Morgan Piczak

Morgan Piczak is a Liber Ero and NSERC postdoctoral fellow at Dalhousie University. In this interview, we explore the use of acoustic tracking to study the spawning and migration routes of Atlantic mackerel. 

What research questions were you trying to answer with this project? 

Atlantic mackerel were once considered abundant, but they experienced an unexpected collapse due to overfishing, leading to the closure of the commercial fishery in 2022. This was alarming because Atlantic mackerel play a crucial role in marine ecosystems, linking zooplankton at the base of the food web with top predators like marine mammals, birds and larger fish. Our study seeks to address several key questions:

• What are the migration routes and spawning sites of Atlantic mackerel?
• How do temperature fluctuations influence their location and depth?
• How can we use this information to refine management strategies, such as implementing seasonal closures?
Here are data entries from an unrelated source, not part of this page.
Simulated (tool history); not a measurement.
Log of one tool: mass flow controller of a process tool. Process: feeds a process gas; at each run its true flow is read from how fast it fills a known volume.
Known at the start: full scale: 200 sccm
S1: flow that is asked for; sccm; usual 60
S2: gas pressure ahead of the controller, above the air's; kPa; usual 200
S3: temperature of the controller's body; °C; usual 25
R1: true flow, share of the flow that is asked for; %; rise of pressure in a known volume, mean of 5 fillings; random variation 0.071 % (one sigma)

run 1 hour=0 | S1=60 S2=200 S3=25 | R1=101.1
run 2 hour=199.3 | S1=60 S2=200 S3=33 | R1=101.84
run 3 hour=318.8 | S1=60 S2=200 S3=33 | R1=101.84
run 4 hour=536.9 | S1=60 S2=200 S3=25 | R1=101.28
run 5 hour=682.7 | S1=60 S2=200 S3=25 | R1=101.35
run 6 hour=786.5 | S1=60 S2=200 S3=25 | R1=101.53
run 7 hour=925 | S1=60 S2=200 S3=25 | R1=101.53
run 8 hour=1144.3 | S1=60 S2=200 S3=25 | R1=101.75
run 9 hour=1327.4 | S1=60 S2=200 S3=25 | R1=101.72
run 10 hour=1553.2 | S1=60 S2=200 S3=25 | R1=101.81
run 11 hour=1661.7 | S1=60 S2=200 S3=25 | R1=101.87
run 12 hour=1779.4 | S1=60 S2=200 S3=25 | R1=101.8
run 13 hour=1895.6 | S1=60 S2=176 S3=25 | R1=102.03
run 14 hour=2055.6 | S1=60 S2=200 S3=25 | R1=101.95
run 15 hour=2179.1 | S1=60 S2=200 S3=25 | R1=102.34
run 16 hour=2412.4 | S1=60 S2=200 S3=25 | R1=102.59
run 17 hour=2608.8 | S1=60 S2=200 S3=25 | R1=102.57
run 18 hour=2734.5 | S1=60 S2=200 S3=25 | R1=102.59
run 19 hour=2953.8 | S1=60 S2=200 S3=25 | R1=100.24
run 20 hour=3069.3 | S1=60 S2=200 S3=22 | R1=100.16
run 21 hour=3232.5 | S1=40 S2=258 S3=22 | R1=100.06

Additionally, we aim to estimate mortality rates by tracking the survival of tagged individuals to provide a more accurate assessment of the spawning stock biomass—defined as the total weight of spawning individuals. 

What was the biggest challenge you faced during this project?  

The most significant challenge was developing a new tagging method suited to the nature of Atlantic mackerel. These fish have sensitive scales and need to continuously swim to breathe. Traditional chemical anesthesia, which slows recovery, was not ideal. Instead, we used electro anesthesia, allowing fish to recover almost immediately after the procedure. This rapid recovery is critical in minimizing predation risk. I had previously used this method during my PhD and believed that it would be perfect for this study. We began by testing this method on mackerel in captivity in Dalhousie’s Aquatron facilities. Once we transitioned to fieldwork, we had to adapt our techniques for the different conditions on a boat. Our team, consisting of five members, made sure to prioritize animal welfare. We focused on minimizing handling time and used wet nitrile gloves to protect the fish’s sensitive scales. We successfully tagged about 200 fish within three days, and while we are still assessing survival rates, the fish appeared to recover well and swim away.

Morgan (right) tagging an Atlantic mackerel using the new tagging method of electro anesthesia gloves (left).

What are the future applications of this study?  

We are currently working with a Fisheries and Oceans Canada (DFO) scientist who is responsible for estimating the spawning stock biomass of Atlantic mackerel. We wanted to work with decision makers and environmental managers to make sure that the research we are doing is actionable. Historically, it was believed that Atlantic mackerel spawn primarily in the southern Gulf of St. Lawrence, though other spawning sites might exist. Identifying additional spawning areas could lead to more accurate estimates of egg production and spawning stock biomass, informing sustainable catch limits and the future management of this fishery. Atlantic mackerel studies have also been complicated by a lack of tracking infrastructure in the United States. There are two populations of Atlantic mackerel, the northern contingent which we tagged, and the southern contingent—which spawn in the United States. Both groups come together in the winter, but we do not understand their interactions. It would be great to get even more coverage in this area, with more receivers and tags to help understand the mixing of these contingents. 

How does OTN support your project? 

This project would not have been possible without the infrastructure that is maintained by OTN. Their support enabled us to test new tagging methods in Dalhousie’s Aquatron facilities and provided essential receiver lines for tracking mackerel in the wild. OTN’s receiver arrays have been crucial in determining how many tagged fish pass through key points, such as the Halifax Line, and for identifying their migration routes. Their contributions to data collection and collaborative research have been instrumental in our efforts to understand and manage Atlantic mackerel populations effectively.